In a certain operator puzzle, the operation ∆ is defined so that 1 ∆ (-5) = 5, 4 ∆ 7 = -28 and (-1) ∆ (-3) = -3. Based on this pattern, what is the value of 8 ∆ (-8)?

Introduction / Context:
This question belongs to the coding and operator puzzle category. Instead of ordinary arithmetic operations, a special binary operation ∆ is given through examples, and you must infer the hidden rule. Once the rule is discovered, you apply it to a new pair of numbers to find the required value. Such questions test pattern recognition and your ability to generalise from limited data.

Given Data / Assumptions:

• 1 ∆ (-5) = 5.
• 4 ∆ 7 = -28.
• (-1) ∆ (-3) = -3.
• We must find 8 ∆ (-8).
• The same single rule applies to all three given examples.

Concept / Approach:
The most direct approach is to guess a simple algebraic rule that fits every pair. A common pattern in such problems is that the result depends on the product of the two numbers, possibly with a sign or factor. We can assume a form like f(a, b) = k * a * b or f(a, b) = -a * b and test whether it fits all three given equalities. Once the rule is established, we apply it to the new input 8 and -8.

Step-by-Step Solution:
Step 1: Consider f(a, b) = -a * b.Step 2: For a = 1 and b = -5, f(1, -5) = -(1 * -5) = -(-5) = 5, which matches the first equation.Step 3: For a = 4 and b = 7, f(4, 7) = -(4 * 7) = -28, which matches the second equation.Step 4: For a = -1 and b = -3, f(-1, -3) = -((-1) * (-3)) = -(3) = -3, again matching the given result.Step 5: Therefore the operation is a ∆ b = -(a * b). For a = 8 and b = -8, we get 8 ∆ (-8) = -(8 * -8) = -(-64) = 64.

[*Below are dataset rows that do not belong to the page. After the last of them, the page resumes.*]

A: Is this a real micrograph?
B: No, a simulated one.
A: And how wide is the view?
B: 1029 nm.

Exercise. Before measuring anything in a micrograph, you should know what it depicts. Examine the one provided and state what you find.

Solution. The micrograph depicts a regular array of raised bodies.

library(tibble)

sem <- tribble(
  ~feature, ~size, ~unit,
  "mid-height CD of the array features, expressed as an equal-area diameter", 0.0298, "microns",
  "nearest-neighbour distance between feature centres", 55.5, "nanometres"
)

Verification / Alternative check:
We can briefly test other possible rules, such as a ∆ b = a * b or a ∆ b = a - b, but they fail for at least one of the three given examples. Since a ∆ b = -(a * b) correctly reproduces all three results, it is the unique simple rule needed here. Applying it to 8 and -8 produces the answer 64, so our reasoning is consistent.

Why Other Options Are Wrong:

• -64 would correspond to a ∆ b = a * b, which does not match the initial examples.
• -8 and 8 come from incorrect guesses such as a - b or b - a.
• 0 would require 8 * (-8) = 0 or some subtraction symmetry, which does not hold.

Common Pitfalls:
Many test takers try to mix addition and subtraction of the two numbers instead of focusing on the product. Another frequent error is to assume different rules for each example rather than a single consistent formula. Always verify your guessed rule against all given cases before applying it to the unknown case.

Final Answer:
The only rule that fits all examples is a ∆ b = -(a * b), so 8 ∆ (-8) = 64.